I instrument and improve the reliability of a distributed task by using AWS Step Functions, which is the equivalent of Azure Data Factory in AWS. This service helps orchestrate pipelines, and I can use AWS SageMaker to automate the machine learning and data processing logic within notebooks written in AWS Glue. These notebooks contain the actual Python code.
So Redis cache is one of the industry-leading standards here, and that would help us drastically optimize the performance of any cloud platform by storing or even edge caching, which would store certain relevant data on the edge devices with near real-time retrieval speed. And if the AI model itself is small enough to be hosted on the edge device, then the latency between the server load and the latency between each query that comes back to the server, which the server uses the AI model to generate the response and serves it back, would be greatly reduced by hosting and minimizing the AI model size so that it can be hosted on an edge device.

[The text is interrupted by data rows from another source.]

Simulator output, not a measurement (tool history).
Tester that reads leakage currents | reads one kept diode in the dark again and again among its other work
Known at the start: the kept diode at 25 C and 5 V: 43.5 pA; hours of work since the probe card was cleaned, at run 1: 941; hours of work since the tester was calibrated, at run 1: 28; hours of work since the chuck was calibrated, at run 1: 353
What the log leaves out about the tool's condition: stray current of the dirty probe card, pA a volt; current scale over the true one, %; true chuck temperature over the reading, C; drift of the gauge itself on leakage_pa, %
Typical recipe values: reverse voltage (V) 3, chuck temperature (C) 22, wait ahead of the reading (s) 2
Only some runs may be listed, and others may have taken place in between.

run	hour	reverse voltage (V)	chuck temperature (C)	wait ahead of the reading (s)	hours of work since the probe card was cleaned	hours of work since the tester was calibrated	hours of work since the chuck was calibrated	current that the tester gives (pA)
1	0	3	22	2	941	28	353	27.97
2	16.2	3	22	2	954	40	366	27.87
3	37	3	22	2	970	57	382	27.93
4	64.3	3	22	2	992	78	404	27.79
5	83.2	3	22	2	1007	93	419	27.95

When designing a low-latency API, which serves machine learning predictions, or at least from a user interface user experience perspective, it is important. And it's very important that the perceived time, or the time delay, is definitely shown to improve user experience. So, as we start getting responses, just start showing each of the words. And then ultimately, once the whole response is generated, then format, I think that's what major UIs and other low-latency systems do. Using vector databases definitely helps speed up the process.
Now, we'll destructure a Python code base, keeping solid principles in mind. So, an ML project, it's important to accommodate flexibility in data and the flexibility in training a model and retraining with updates to the data. So, it's very important to accommodate that. Based on what I've used is the database architecture of bronze, silver, and gold layers, where the bronze layer contains the raw data, the silver layer contains feature engineering or feature extraction, and basically all the features we want to feed into a machine learning model. Then, the gold layer has the data that's filtered and just before it goes into the machine learning model. And in the gold layer, that's where the predictions are created. And then, beyond that, we obviously would want a retraining process, which would utilize a sense of what with MLflow – I'd be maybe a bit biased about that – but any other Apache Airflow or similar strategies would work, where we retrain the model on new data using a champion model comparison, whether based on certain metrics relevant to the particular use case. We would either archive the previous model or continue with the champion model based on which one is performing better. So, all these would help build a self-sustaining pipeline, which would maintain the data as well as the quality of predictions, and the accuracy would improve because the more data an ML model has, the better the accuracy.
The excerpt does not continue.